Simmons Joining Coaching Ranks

The former walk-on has quickly transitioned from player to coach at the college level.

CHAPEL HILL, N.C. – Jackson Simmons needed less than a month after graduating from UNC to land a spot on Mark Price’s staff at Charlotte.

Simmons, a former walk-on forward who played in 115 games as a Tar Heel, will serve as a graduate assistant on Price’s initial collegiate staff. His role will include film work and some on-court instruction, among other responsibilities.

“I know that coaching at the college level is what I want to do,” Simmons said. “My mom coached, my dad coached, my grandparents were coaches. It’s what I grew up around. I’ve always expected that transition from player to coach. That’s been the mold and model of what I wanted to pursue.”

UNC head coach Roy Williams and director of basketball operations Joe Holladay helped Simmons during the job-hunting process.

“The ball got rolling pretty quick and I heard back pretty quick, so luckily it was a fast and non-stressful process,” Simmons said.

While Simmons had long planned on transitioning into the coaching ranks after his playing days came to a close, it wasn’t until the start of his senior year that he turned general thoughts into a course of action. UNC assistant head coach C.B. McGrath, who played under Williams at Kansas, offered advice on the move from player to coach.

“The biggest thing [McGrath] told me was that you’ve got to be yourself,” Simmons said. “Don’t try to be somebody else. There will be a transition because I’m used to playing and that’s all I’ve ever known, and now I’m going to have to be able to have a relationship with players but also know when to turn it off and vice versa.”

Simmons expects his playing experience to serve as a foundation to his entrance into the coaching realm. He highlighted his understanding of the external circumstances beyond the court and the X’s and O’s, such as balancing the workload between class, family and basketball.
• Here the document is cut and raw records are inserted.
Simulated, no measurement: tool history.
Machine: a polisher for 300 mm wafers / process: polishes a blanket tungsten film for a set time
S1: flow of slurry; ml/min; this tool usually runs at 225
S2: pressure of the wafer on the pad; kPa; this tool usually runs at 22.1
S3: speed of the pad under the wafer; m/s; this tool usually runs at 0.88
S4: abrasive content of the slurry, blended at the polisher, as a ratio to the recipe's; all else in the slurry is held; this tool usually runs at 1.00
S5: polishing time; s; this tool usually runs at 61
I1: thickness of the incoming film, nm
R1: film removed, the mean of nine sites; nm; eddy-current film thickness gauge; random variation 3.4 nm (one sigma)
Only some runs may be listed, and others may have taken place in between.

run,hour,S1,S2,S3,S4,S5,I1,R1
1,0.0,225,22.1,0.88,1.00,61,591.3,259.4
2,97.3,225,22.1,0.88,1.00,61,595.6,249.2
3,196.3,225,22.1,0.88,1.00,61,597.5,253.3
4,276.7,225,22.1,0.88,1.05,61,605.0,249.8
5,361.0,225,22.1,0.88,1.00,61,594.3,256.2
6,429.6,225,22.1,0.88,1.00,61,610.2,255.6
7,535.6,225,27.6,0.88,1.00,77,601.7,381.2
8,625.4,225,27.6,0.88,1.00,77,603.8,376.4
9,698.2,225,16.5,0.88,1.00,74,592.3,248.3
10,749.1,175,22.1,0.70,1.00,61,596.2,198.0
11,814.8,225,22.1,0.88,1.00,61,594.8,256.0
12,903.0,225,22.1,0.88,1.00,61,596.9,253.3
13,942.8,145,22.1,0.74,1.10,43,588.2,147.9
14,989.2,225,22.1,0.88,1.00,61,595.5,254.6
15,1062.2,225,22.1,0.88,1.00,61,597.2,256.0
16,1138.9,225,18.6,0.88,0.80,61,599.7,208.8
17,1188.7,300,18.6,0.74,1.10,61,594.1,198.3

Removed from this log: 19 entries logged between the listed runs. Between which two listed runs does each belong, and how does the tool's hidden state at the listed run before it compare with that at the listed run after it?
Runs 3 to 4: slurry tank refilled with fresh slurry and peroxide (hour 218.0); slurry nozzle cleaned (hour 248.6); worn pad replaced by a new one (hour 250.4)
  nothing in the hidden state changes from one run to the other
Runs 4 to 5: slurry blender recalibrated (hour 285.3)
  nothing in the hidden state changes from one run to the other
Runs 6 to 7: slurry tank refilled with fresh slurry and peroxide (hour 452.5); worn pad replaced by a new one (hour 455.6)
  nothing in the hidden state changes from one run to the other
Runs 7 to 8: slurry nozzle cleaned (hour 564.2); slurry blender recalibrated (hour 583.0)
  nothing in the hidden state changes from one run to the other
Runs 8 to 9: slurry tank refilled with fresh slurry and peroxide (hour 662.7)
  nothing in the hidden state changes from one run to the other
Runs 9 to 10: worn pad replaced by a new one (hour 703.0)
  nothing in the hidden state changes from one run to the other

Playing under a Hall of Fame coach has its educational value as well.

“He is the most intense and competitive person that I’ve been around,” Simmons said of Williams. “He’s shown that you have to create an environment in which there is competition and where people care. It’s almost a business approach. There are different roles within a company and if each person does his job the best that he can, that’s how you have success.”

Simmons, who will likely pursue a liberal arts master’s degree, will start his coaching career right in between his hometown of Webster, N.C. and Chapel Hill.

“I’m pretty close to both homes,” Simmons said. “It’s a good middle ground. I grew up playing a lot of basketball in Charlotte in AAU and then going there for team camp. It’s a great city. I’m blessed that I’m close to two places that I really do love. I got lucky in that regard.”